Should a class action go forward when the company voluntarily has provided all the relief plaintiffs have sought?  At least in some circumstances, the answer is “no,” according to the Tenth Circuit.

Here’s some background.   Many product manufacturers—and especially auto makers—are targeted by the class action bar when they announce voluntary recalls.  The lawsuits typically allege (among other things) that the manufacturer had fraudulently concealed the defect, and seek an injunction ordering the manufacturer to repair the defect.  In other words, these suits seek precisely the same relief that the manufacturer is already providing.  Sometimes the plaintiffs tack on requests for damages, even though practically—or literally—none of the members of the putative class have experienced any injury or harm, because the manufacturer announced the recall even though the defect has manifested only a handful of times.  Thus, these lawsuits often represent little more than attempted shakedowns by plaintiffs’ lawyers, who hope to capitalize on a manufacturer’s perceived vulnerability and thereby get a quick settlement for attorneys’ fees.  The consumers in whose names the suits are brought, however, get nothing at all, because the recall already has given them all of the relief for which they might have a legitimate claim.

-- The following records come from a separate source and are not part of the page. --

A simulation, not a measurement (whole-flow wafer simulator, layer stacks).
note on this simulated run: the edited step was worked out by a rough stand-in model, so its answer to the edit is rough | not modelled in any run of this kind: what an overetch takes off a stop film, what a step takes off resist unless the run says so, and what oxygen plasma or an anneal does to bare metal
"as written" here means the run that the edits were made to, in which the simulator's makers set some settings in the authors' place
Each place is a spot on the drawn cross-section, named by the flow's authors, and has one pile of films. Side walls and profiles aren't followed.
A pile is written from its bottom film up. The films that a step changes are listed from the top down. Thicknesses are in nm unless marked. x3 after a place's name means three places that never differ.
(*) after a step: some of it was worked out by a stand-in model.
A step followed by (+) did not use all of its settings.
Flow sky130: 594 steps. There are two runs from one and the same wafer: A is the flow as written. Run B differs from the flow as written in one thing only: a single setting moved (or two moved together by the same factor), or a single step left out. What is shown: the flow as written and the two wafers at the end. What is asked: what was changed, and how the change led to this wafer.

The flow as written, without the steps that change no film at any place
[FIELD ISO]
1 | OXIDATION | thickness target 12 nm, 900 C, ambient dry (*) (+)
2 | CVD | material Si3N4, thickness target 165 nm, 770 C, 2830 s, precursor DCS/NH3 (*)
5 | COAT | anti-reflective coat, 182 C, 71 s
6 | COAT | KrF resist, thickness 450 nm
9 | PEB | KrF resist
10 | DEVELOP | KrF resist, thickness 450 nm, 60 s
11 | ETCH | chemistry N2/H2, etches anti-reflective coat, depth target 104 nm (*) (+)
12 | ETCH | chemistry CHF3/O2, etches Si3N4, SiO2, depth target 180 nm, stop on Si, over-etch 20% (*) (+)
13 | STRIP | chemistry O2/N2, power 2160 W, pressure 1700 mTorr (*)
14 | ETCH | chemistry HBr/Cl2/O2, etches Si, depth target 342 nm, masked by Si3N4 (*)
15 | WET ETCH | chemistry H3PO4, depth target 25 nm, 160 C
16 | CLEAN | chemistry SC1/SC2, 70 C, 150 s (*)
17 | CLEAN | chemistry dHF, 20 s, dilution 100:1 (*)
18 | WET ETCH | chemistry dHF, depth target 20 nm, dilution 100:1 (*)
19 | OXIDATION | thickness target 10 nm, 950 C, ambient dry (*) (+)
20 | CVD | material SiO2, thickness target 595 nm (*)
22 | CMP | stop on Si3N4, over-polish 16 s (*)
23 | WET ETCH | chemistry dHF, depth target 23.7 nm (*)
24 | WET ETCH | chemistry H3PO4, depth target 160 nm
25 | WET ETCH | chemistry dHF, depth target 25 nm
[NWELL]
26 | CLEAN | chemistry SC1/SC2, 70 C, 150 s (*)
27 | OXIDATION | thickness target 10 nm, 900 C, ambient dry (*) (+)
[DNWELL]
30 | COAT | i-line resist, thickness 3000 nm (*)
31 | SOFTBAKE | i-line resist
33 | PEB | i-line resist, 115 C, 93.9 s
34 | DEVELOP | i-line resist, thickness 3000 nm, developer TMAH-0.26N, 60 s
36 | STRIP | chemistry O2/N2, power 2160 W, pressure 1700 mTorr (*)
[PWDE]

Manufacturers who face these lawsuits often seek dismissal on the ground that the recall renders the claims moot.  Winzler v. Toyota Motor Sales USA, Inc. (pdf), 681 F.3d 1208 (10th Cir. 2012), is a perfect illustration of a successful invocation of the mootness argument.  In that case, the district court dismissed a lawsuit alleging a defect in certain Toyota vehicles for failure to state a claim.  During the pendency of the plaintiff’s appeal, Toyota announced a voluntary recall of certain Toyota vehicles.  The Tenth Circuit therefore affirmed the dismissal on the alternative ground that the lawsuit was now moot—a doctrine that the court said “describes a situation where events in the world have so overtaken a lawsuit that deciding it involves more energy than effect, a waste of effort on questions now more pedantic than practical.”  Id. at 1209.

The court explained that “promises of reform or remedy aren’t often sufficient to render a case moot as a constitutional matter,” because of the “risk” that “as soon the court turns its back, the defendant might renounce his promise and ‘return to his old ways.’”  Id. at 1210 (citation omitted).  But the court added that that risk “isn’t necessarily enough to avoid the application of prudential mootness doctrine. That’s because any party invoking the equitable remedial powers of the federal courts must still ‘satisfy the court that [requested] relief is needed,’ and when it comes to assessing that question, a remedial promise always qualifies as ‘one of the factors to be considered.’”  Id. at 1210-11 (citations omitted).  The court then held that the plaintiff in that case couldn’t meet the burden of avoiding mootness because, by beginning the recall process, Toyota had undertaken the obligation to inform all affected owners and to conduct the recall under the supervision of NHTSA.  Id. at 1212.

Businesses should remain alert for possible challenges to class actions that seek superfluous relief on mootness grounds.  Alternatively, businesses could argue that such class actions flunk either Rule 23(b)(3)’s requirement that a class action be “superior” to other methods of resolving the dispute or Rule 23(a)(4)’s requirement that the class representative be adequate to protect the interests of the class.  Other courts—such as the Seventh Circuit—have recognized that a plaintiff bringing a class action that would simply duplicate—at much expense—relief already available to the class cannot satisfy Rule 23(a)(4)’s “adequacy of representation” requirement.  See, e.g., In re Aqua Dots Prod. Liab. Litig. (pdf), 654 F.3d 748 (7th Cir. 2011).